Because she took a heap of dresses into the fitting room, this dance continues for some time.

My daughter is 14, and the upcoming ball is the first major dress-up event of her high school career. Always a reserved, low-key kid, she teemed with excitement when she told me about the dance, asking first if we had anything planned for that night, and if not, could she please go. Beyond that, she wondered if we could go shopping for a dress—nothing too fancy but something kind of fancy? She didn’t think she’d need new shoes or jewelry or anything. Maybe just a comfortable dress, perhaps a little sparkly?

This is the girl who fell into a lake when she was 4, getting stuck between a pontoon boat and the dock. Never uttering a peep, she just stood silently in water up to her chest as the pontoon buffeted her against the wood and metal of the dock. When, later, I learned about this event, I felt sick to my stomach at the possibilities of that scenario and told her, “Oh, sweetie, you have to make noise. I know you’re a quiet person, but sometimes in life, when it really matters, you have to push beyond your natural tendencies, and you have to raise your voice. You have to make people notice you. Please, please, please, if there is any hint of danger, for the rest of your life, shout, yell, scream, thump—but make some noise.”

Her response was a placid, “I knew eventually someone would see me.”

She is unflappable, this girl—the rock around which the water flows. Thus, when she talks about a high school dance with excitement flickering in her eyes, I listen.

Yes, of course we could go dress shopping. It would, in fact, be a pleasure. Partially, the pleasure would come from watching my daughter transform into someone she has longed to be: a high school girl who gets to go to a big-time dance with a group of her friends. For years, she’s seen this scenario in movies, television shows and books; now, finally, it would be her turn to take a twirl as the starring character.

On another level, watching my daughter try on dresses would help repair some lingering wounds from my own years in high school, a time when I never felt pretty or wanted or popular. Even though I did attend formal dances, and even though I enjoyed stuffing myself into a fancy dress and putting baby’s breath in my hair, the result was never what I hoped for. Photographs prove this: I didn’t look “gorgeous.” I looked like someone who had tried too hard to become a swan, in the process highlighting all things duckling.

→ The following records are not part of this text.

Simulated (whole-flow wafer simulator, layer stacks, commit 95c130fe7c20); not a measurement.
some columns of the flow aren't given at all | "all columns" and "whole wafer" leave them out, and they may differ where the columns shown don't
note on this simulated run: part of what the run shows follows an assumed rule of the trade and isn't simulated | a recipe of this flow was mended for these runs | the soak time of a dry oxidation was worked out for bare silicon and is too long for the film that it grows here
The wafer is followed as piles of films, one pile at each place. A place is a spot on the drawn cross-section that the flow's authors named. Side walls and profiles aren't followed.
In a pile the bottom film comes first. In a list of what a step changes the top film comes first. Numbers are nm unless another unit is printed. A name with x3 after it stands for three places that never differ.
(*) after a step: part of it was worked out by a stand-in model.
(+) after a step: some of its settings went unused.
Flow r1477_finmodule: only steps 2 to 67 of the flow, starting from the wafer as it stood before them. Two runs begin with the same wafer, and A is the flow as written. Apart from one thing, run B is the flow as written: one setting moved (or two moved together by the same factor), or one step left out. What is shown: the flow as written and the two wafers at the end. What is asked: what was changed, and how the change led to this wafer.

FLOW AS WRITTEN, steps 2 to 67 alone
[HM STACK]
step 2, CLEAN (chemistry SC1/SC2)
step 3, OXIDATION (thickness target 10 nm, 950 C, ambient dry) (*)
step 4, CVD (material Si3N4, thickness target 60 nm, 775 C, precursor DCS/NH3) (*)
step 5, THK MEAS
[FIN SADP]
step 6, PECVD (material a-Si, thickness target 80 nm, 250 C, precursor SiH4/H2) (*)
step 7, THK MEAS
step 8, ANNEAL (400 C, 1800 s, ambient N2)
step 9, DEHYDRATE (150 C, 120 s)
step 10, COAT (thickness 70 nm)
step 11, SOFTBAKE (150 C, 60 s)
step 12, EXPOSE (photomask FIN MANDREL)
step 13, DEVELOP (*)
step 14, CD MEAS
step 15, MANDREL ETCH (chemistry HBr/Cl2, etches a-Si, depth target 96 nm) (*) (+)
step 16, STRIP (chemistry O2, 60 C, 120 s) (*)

It’s not that I’m a mother who lives through her daughter. When my daughter looks beautiful, it doesn’t convince me that I, too, am beautiful. I don’t take her reflection and apply it to myself. Rather, as I stand there, leaning against discounted halter tops while my strong, healthy, pragmatic daughter tries on fancy dresses, I’m considering how different her teen experience is from mine. Quite easily, she likes herself. She likes her body. She likes her hair. She cracks herself up. When I poke around the edges of her plans for the ball and ask, “So, are any of your friends going to the dance with a date? I mean, is that something that seems fun to you?” she scrunches up her face and declares, “No. I actually want to enjoy myself! I look at the girls who are worried about boys, and it seems so exhausting. I don’t have that kind of energy.” Ultimately, as I watch her delight in her own image, watch her like what she sees, watch her feel confident within herself—all of that easy acceptance of self shows me a whole new way to be a teenager.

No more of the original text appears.